By IANS,
New Delhi: Concerned about the China-Pakistan nuclear deal, India has sought more details on it from Beijing and has conveyed its reservations to influential countries of the Nuclear Suppliers Group (NSG), which is expected to take up the proposed arrangement at its meeting in New Zealand next week.
“It’s certainly an issue that concerns India. The Chinese side is aware of our need for more information and clarification about the deal,” official sources said here Sunday.
The sources added that India has conveyed its concerns to Beijing in conversations with Chinese leaders in the past few months.
India has also reached out to key NSG countries like the US, which is planning to oppose the deal at the June 24 meeting of the nuclear cartel that regulates the global trade in atomic equipment and fuel.
“We have been touch with a number of our partners on this issue. The issue is very much on our radar screen,” the sources said when asked whether India had reached out to NSG countries on the issue.
Pakistan, the sources said, is fully aware of India’s position on clandestine proliferation.
China has confirmed that Chinese and Pakistani officials have signed an agreement to finance the construction of two nuclear reactors to be built by the China National Nuclear Corporation at the Chashma site in Pakistan.
China earlier built two reactors for Pakistan before it joined the NSG in 2004.
“Certain questions have been raised about whether they are new rectors or they are being grandfathered under an earlier agreement,” the sources said. They were alluding to the confusion about whether China will try to win an exemption from the NSG by peddling the line that the two proposed reactors are not new ones but are an extension of an earlier agreement before Beijing joined the NSG in 2004.
Clarifying that India is not against against Pakistan developing its energy sector, the sources indicated that the issue could figure in the discussions between Foreign Secretary Nirupama Rao and her Pakistani counterpart Salman Bashir June 24, the same day the NSG meets in New Zealand.
However, India will firm up its stand on the deal only after knowing the outcome of the June 24 meeting of the NSG in New Zealand.
The NSG forbids transfer of nuclear materials to the countries who have not signed the Nuclear Non-Proliferation Treaty (NPT).

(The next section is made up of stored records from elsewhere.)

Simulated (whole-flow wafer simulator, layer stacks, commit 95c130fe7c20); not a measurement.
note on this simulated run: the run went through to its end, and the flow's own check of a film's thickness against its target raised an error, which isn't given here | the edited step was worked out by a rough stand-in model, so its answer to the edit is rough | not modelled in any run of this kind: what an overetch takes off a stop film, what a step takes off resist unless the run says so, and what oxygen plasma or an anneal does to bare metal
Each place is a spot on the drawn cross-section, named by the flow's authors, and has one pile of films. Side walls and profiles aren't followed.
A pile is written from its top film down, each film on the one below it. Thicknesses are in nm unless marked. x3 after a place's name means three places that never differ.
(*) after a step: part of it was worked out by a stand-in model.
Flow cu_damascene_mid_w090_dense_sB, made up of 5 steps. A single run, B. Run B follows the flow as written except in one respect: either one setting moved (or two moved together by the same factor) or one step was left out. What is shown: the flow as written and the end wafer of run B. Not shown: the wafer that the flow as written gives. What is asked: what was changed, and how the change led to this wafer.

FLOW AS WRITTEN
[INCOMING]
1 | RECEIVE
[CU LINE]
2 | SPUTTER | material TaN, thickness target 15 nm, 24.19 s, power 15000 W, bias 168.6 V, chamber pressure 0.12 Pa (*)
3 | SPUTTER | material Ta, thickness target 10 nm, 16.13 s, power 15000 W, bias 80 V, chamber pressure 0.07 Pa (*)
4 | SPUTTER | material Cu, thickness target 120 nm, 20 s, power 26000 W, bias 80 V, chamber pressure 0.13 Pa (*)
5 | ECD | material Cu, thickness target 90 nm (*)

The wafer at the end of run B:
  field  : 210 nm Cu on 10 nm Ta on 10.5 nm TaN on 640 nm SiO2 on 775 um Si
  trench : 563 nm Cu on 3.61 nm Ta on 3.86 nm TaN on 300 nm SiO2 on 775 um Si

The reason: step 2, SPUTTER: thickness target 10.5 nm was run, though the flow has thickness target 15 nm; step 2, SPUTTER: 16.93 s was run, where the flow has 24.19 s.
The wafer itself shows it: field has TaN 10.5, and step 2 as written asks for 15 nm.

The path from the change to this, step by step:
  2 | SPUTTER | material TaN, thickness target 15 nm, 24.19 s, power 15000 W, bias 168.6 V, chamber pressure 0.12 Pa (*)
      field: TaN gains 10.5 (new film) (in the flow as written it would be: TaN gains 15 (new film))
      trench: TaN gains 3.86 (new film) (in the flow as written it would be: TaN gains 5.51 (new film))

It, however, made one-time exception for India in September 2008 by clearing the India-US nuclear deal in view of New Delhi’s flawless non-proliferation record.
While New Delhi is reasonably confident that the China-Pakistan nuclear deal will not pass muster at the 45-nation NSG due to Islamabad’s dubious proliferation record, there are apprehensions that Beijing will try to hard-sell it by using its growing global clout.